Being Part of the Club

Debbie* sat in the services of Darchei Noam, trying to follow along. Every now and then she would turn to the women sitting around her and ask, “What page are we on again?” After a while, it became clear that she would rather chat with the other women, then attempt to read Hebrew. It wasn’t until we left the services for a break, though, that she really began to tell us her story.

As it turned out, Debbie, a cardiologist, is an associate member of Darchei, coming only for special holidays, and usually attending Beth El, the conservative synagogue down the road. While she can’t commit to all the rigidness of Orthodox Judaism, she wants to be part of the community. For her, Judaism is social. She kept on repeating, “it’s a club;” “I love being part of the club.”

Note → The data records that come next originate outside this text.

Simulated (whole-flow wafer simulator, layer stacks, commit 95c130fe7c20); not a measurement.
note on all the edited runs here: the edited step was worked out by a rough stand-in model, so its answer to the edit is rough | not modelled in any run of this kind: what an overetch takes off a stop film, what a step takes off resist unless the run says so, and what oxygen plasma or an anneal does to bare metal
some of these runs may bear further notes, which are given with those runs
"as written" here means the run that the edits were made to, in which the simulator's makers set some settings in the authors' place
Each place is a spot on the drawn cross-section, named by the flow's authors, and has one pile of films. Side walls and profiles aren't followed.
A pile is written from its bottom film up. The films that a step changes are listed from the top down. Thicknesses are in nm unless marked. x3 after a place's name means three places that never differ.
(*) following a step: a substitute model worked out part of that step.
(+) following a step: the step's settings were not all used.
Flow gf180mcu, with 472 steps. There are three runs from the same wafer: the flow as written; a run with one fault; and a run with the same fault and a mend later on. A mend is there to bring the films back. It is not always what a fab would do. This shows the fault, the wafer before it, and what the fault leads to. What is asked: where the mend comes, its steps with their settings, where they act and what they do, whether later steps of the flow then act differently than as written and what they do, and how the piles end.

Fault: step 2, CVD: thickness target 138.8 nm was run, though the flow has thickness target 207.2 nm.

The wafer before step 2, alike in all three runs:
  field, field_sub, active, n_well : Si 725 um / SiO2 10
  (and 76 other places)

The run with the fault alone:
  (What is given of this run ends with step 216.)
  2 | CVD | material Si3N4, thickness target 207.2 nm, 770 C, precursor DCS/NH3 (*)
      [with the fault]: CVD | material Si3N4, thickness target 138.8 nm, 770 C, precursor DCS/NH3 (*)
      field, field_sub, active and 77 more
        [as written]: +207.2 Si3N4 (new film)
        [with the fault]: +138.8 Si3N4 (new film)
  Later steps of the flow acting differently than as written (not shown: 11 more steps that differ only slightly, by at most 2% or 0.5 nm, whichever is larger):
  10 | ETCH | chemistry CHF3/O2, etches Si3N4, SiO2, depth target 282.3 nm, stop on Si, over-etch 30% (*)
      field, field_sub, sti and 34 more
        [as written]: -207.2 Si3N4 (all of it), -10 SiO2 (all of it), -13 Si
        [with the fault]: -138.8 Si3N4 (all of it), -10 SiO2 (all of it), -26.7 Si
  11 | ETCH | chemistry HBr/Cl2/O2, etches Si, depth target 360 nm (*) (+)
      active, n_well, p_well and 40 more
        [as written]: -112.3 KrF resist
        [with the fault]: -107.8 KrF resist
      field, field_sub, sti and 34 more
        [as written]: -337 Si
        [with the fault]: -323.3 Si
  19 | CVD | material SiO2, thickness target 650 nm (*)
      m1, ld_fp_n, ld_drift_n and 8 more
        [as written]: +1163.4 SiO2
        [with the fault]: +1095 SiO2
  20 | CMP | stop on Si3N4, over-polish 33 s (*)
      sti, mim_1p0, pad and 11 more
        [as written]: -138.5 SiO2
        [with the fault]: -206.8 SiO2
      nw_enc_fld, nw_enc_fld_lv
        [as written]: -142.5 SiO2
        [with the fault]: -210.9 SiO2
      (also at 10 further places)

Growing up in South Minneapolis, surrounded by a close knit Catholic community, Debbie didn’t feel a strong connection to Judaism. It wasn’t until two of her siblings married very religious people, that she had more of an urge to be part of a Jewish community. She said that her siblings' shift in religion was the best thing to ever happen to her and her family. She recalls such moments as realizing that the Orthodox community had provided a week of meals for sister after she gave birth. Debbie decided to move to St. Louis Park, though outside of the eruv, so her children could have the Jewish equivalent to where she grew up. She ended up putting her kids in the Jewish Day School, appeasing her observant dad, expecting to switch to public school after kindergarten. But when she saw her kids happier than ever before, wearing “the little hats” and making matzoh, she surprised herself by keeping them in school.

“It’s a club; I love being part of the club."

Despite her love of Judaism, she also felt guilt for not being able to fully commit to Orthodox Judaism. She told us the story of how some time ago, she declared that she would stop driving after Shabbat services. It was Valentine’s day, though, and she agreed to drive with her non-religious husband to the gym for the last time. At the gym, a woman had a Cardiac arrest, and Debbie, a cardiologist, used a defibrillator to save the woman's life. Despite showing pride for saving someone’s life, Debbie said that “that was a step back” in her Jewish identity. 1


  1. "Interview with Debbie." Interview by Maggie Goldberger and Maya Margolis. April 30, 2016.